Abstract : We present a method and tools for formally modelling software using
finite-state machines, where transitions are labelled with predicates instead of events. We review the scheduling of an arrangement of
logically labelled finite state machines (LLFSMs) and show the
extension of the formally defined semantics of LLFSMs to multi-threaded and concurrent systems. We show we can build model-to-text transformations from the model of a system into assembly language, high-level languages, and the input of two model checkers (NuSMV and TLC). Our translations have no semantic gaps, ensuring verification with both model-checkers match the executable version.
Moreover, for the first time, we provide a formal translation of LLFSM into  TLAp and show that our model checker simulations, applied to our translations to NuSMV, match the execution of our translation to C or MIPS. We illustrate the benefits of our method with several well-studied examples, such as a microwave with real-time constraints,  Fischer's mutual exclusion algorithm (for multi-threaded systems and concurrency control), the two-phase commit protocol (for distributed consensus), and a three-floor elevator (used for verification of descriptions using the  IEC~61499 standard). We show examples of applying these tools and methods to embedded systems and robotic systems, and we point out how we produce deliberative architectures with logic languages like Prolog or some Propositional Plausible Logics.

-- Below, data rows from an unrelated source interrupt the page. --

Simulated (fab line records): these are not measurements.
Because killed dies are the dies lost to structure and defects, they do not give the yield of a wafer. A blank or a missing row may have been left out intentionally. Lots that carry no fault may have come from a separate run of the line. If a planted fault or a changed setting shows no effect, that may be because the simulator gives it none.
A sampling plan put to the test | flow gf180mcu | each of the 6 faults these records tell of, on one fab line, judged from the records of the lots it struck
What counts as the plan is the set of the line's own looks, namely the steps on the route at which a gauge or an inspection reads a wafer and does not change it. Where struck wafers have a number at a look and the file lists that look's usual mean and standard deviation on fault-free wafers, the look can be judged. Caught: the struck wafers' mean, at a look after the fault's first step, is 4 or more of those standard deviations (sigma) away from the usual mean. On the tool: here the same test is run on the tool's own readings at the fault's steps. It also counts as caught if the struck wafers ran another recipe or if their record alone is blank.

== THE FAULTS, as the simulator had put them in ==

Until recently, Vladimir Estivill-Castro was the dean of the Department of Engineering at Universitat Pompeu Fabra in Barcelona, Spain. His work in machine ethics earned him an invitation to the EU Committee for 'Guidelines for the Responsible Use of Generative AI,' he is a principal investigator for AI-Boost, focusing on trustworthy and explainable AI. He leads MI-PAL, which has participated in eight editions of the Standard Platform League using the Humanoid Robot Nao. His main interests include software engineering for embedded and robotic systems, algorithmic engineering, computational complexity, intelligent data analysis, and privacy-preserving data mining. He also explores algorithmic game theory, modelling behaviour for model-driven development, and formal methods in software engineering. Prof. Estivill-Castro holds a PhD from the University of Waterloo in Canada and has received the best supervision award in 2010 from the Australian Teaching and Learning Council.